The majority of the new recruits come from Spain, with others drafted in from Portugal and Ireland at a cost of around £2,500 per nurse.

Some of the agency nurses started work at the end of May, with the remainder joining wards at the end of last month.

The trust said it was one of a number of South West NHS Trusts to have set its sights on Europe after struggling to enlist UK nurses.

A spokesperson for NDDHT said: "There are more to come but we don't know how many.

"We're recruiting overseas because we haven't been able to bring in enough Band 5 nurses - the mainstay of the wards.

"We advertise nationally every month but haven't been able to get enough newly-qualified or established nurses.

"Most of our efforts go into UK recruitment, but the overseas option is a proving useful one if we fall short on numbers."

The trust said it had 25-30 nursing vacancies, many of which were likely to be filled by overseas candidates.

Foreign nurses are screened for their language skills at interview and complete the same written literacy and numeracy tests as UK nurses.

The spokesperson continued: "We offer the nurses on-site accommodation, a package of pastoral care and a robust induction programme to help them settle in.
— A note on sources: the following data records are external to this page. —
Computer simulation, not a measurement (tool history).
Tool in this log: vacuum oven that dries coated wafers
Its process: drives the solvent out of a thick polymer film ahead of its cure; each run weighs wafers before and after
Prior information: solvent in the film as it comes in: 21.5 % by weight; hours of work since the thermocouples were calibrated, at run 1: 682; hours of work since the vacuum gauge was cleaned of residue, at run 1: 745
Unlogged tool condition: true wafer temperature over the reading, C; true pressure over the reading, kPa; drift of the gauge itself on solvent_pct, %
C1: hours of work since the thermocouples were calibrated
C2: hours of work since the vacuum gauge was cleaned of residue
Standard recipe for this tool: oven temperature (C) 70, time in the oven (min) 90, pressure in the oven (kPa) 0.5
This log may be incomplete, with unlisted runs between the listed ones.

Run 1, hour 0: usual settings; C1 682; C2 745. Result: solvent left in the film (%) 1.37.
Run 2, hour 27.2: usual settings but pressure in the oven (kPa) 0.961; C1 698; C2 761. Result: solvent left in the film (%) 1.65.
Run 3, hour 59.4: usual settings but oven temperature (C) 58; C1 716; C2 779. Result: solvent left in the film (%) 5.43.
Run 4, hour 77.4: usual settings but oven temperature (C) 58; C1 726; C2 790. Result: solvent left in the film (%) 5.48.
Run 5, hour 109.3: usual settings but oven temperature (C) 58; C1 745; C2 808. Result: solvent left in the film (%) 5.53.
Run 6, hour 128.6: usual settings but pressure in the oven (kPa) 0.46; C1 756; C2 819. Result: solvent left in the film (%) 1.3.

"They have regular sessions with their manager to make sure they are getting on OK and managing the different systems."

The trust said it had secured eight new nurses at a recruitment fair in Manchester last week and would be attending a similar event in Glasgow in October.

It also said it was hoping to 'catch' new nurses qualifing this month and registered to practise in September.

"We're also working with NHS Professionals, the national agency which provides cover for staff absence/vacancy, which aims to take on another 25," added the spokesperson.

Tracey Roberts, Royal College of Nursing South West regional communications manager, told the Gazette that the RCN was currently undertaking a study to find out the extent of nurse recruitment issues in the NHS across England.

She said: "We know that trusts are struggling to recruit nursing staff, especially into roles which require specialist training and experience, and we are looking into how big that problem is."

"There are a very high number of nurses who are now reaching retirement age and who are choosing not to continue working as a nurse. We are losing their significant experience and the gap left is not being filled which points to a failing in workforce planning at a far higher level of responsibility than Trust level.

"We believe that Trusts are doing everything they can to get the right people with the right skills to provide the services communities across the region need and some are having to recruit from overseas to do that."

"We will be sharing our findings with Trusts across the region and working with them to highlight problems with Health Education England."